Eltham Palace is a large house at Eltham ( /ˈɛltəm/ EL-təm) in southeast London, England, within the Royal Borough of Greenwich. The house consists of the medieval great hall of a former royal residence, to which an Art Deco extension was added in the 1930s. The hammerbeam roof of the great hall is the third-largest of its type in England, and the Art Deco interior of the house has been described as a "masterpiece of modern design". [1] The house is owned by the Crown Estate and managed by English Heritage, which took over responsibility for the great hall in 1984 and the rest of the site in 1995. [2]

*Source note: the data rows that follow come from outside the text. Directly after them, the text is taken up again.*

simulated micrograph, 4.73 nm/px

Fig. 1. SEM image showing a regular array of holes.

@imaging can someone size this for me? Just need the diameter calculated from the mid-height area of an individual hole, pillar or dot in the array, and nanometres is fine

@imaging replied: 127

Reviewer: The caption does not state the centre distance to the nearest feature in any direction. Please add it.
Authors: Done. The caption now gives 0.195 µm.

The original palace was given to Edward II in 1305 by the Bishop of Durham, Anthony Bek, and used as a royal residence from the 14th to the 16th century. According to one account, the incident which inspired Edward III's foundation of the Order of the Garter took place here. As the favourite palace of Henry IV, it played host to Manuel II Palaiologos, the only Byzantine emperor ever to visit England, from December 1400 to mid-February 1401, with a joust being given in his honour. [3] There is still a jousting tilt yard. The 1401 Eltham tournament was described or commemorated in literary form as thirteen letters, in old French, addressed to Henry's daughter Blanche of England. Each letter, purportedly written by a legendary patron, praises one of the combatants. Two of them, William Bardolf and John Clinton, are identified by their heraldry. The letters were probably read aloud during the event. [4]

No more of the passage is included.